Let’s start with a few cliches’ shall we? I’ve heard “begin with the end in mind” and the old standard “no one ever plans to fail they just fail to plan.” My favorite comes from the movie, The Hunt For Red October. Fred Thompson, the actor-turned-senator-turned potential presidential candidate, said to Jack Ryan (Alec Baldwin), “the Russians don’t take a dump son without a plan.”
Did I have plan? Sort of. Did I follow it? Not really. I got into real estate because I wanted financial independence. That’s it. And in January of 2006 I could have had it. I owned $16 million in real estate (single family homes) with about $8 million in equity. I could have sold everything off and owned my own home and 10 rental houses free and clear. That would mean being debt free with passive income of at least $10,000 per month. Not a bad life.

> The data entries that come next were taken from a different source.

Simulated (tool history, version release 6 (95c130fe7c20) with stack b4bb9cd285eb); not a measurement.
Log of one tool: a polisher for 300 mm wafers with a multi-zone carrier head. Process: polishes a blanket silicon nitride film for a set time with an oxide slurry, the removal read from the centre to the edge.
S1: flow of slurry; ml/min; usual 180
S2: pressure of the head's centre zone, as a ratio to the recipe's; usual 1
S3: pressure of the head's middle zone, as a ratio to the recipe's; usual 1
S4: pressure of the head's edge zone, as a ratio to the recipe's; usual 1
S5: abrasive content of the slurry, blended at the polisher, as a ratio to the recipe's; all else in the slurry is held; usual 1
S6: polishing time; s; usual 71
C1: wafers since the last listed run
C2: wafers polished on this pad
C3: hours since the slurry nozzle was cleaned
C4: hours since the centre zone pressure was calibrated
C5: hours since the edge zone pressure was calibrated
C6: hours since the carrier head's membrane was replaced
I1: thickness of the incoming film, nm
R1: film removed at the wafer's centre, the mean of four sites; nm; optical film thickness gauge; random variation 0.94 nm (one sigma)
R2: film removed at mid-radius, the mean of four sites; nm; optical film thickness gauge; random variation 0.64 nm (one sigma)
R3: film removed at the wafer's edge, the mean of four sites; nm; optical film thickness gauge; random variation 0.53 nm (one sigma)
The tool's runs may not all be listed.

Forget about the real estate market going up or down for a minute while I fill in the blanks. In January of 2006 I had what I thought I wanted. I COULD HAVE BEEN DEBT FREE and had $10,000 a month in passive income. But, I didn’t follow my loosely formulated plan. I kept going because:
- I was only 34 years old, what else was I going to do with my life?
- I had a staff of 8 people, what was I going to do? Fire them?
- I had investors who were counting on me for above average returns.
- I believed that worst case scenario the market would drop 20% and I would still be ahead.
These were all noble reasons to stay in the game, indeed. But, what I didn’t know is that the real estate market had hit its peak in August of 2005. While prices hadn’t started to go down yet (pricing is always a trailing indicator), inventory levels were skyrocketing. By the time I figured out what was happening it was too late. I kept going and here’s the rest of the story:
- At 37 I’ll probably have to work until I die to pay off all of my debt.
- I had to lay off the 8 people who I cared about so much because my business collapsed.
- My investors lost all of their money just like I did.
- The worse case scenario was even more worse and the market dropped by almost 50%.
The morale of my story is this…know EXACTLY what you want BEFORE you start investing in real estate. Do you want to replace the income you currently have? Do you want to build long-term wealth? Be very clear about your objectives and write them down so you remember. That way you’ll know when the time is right to exit stage left gracefully. If you do this everyone will win, even if it doesn’t seem like it at the time.
I remember Napolean Hill’s quote about planning. He said, “reduce your plan to writing. The moment you complete this, you will have definitely given concrete form to the intangible desire.”